The water piping diagram for the Alpine is shown here (see attachment):

Alp WP 100Res.pdf

Where would the buffer go?

I looked at the HTP VERSA, which has a modulating burner that appears to range from 100 K btu/hr to a low of ___? Not sure what the low end is although they say it has a 5 to1 turndown ratio on the main combustion unit and a 10 to 1 turn down ratio for space heating - does that mean it will go as low as 10 btu/hr? It does appear to have built-in coil. So this does not act like a Indirect hot water heater and the storage temp of the combi must be maintained hot 24/7? Is'nt that how an indirect water tank works - it must be kept hot all the time?

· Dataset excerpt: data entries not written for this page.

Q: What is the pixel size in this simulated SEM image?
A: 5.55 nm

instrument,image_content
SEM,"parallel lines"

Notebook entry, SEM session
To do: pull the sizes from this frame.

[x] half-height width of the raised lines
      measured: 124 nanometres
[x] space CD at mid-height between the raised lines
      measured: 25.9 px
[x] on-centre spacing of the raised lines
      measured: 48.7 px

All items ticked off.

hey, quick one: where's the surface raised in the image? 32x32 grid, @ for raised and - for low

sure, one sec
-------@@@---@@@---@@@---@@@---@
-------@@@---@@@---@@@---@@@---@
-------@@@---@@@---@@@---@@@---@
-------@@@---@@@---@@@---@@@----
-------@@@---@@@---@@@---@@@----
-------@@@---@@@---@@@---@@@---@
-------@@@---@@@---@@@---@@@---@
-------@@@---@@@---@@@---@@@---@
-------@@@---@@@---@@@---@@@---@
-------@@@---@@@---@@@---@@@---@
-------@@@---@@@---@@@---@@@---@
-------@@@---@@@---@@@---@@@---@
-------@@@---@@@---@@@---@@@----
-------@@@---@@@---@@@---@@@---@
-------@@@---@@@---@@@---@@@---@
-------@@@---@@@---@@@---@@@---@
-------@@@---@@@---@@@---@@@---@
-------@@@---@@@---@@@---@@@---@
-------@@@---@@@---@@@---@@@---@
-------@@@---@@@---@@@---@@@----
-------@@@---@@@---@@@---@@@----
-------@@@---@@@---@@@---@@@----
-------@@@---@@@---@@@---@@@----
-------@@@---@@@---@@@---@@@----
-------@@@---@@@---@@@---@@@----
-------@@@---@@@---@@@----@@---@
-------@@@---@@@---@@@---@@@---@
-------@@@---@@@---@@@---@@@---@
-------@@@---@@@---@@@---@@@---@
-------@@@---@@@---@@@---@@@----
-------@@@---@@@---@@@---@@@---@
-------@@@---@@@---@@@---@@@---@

See http://www.htproducts.com/versa-hydro.html

I am also considering having a solar hot water panel installed in my backyard. Massachusetts is offering a significant ($3,500) rebate program in addition to some Federal tax credits. I assume that would save the boiler from generating any hot water at least 9 months of the year. Of course I would need a larger IDWH (80 gall) and it would need to have two coils (one bottom coil for the solar heated fluid and the top one for the boiler). The other issue with the panel is location - it would be about about 80 feet from the house and another 50 feet to the tank in a conditioned space. The vendor stated that the piping would be installed in a trench 1.5' below grade and would be well-insulated. Not sure what the heat loss would be over that distance but have a feeling it would be pretty bad in the winter-time?

[jadnashua]

That's a hybrid, similar (I think) to an older designed Trianco HeatMaker (Which I owned, but eventually threw out). Not in a position to evaluate it at the moment.

[Dana]

The hardness of Town water has been consistent for years at 2 grains per gallon or 34 milligrams per liter. Is this enough to cause scaling problems?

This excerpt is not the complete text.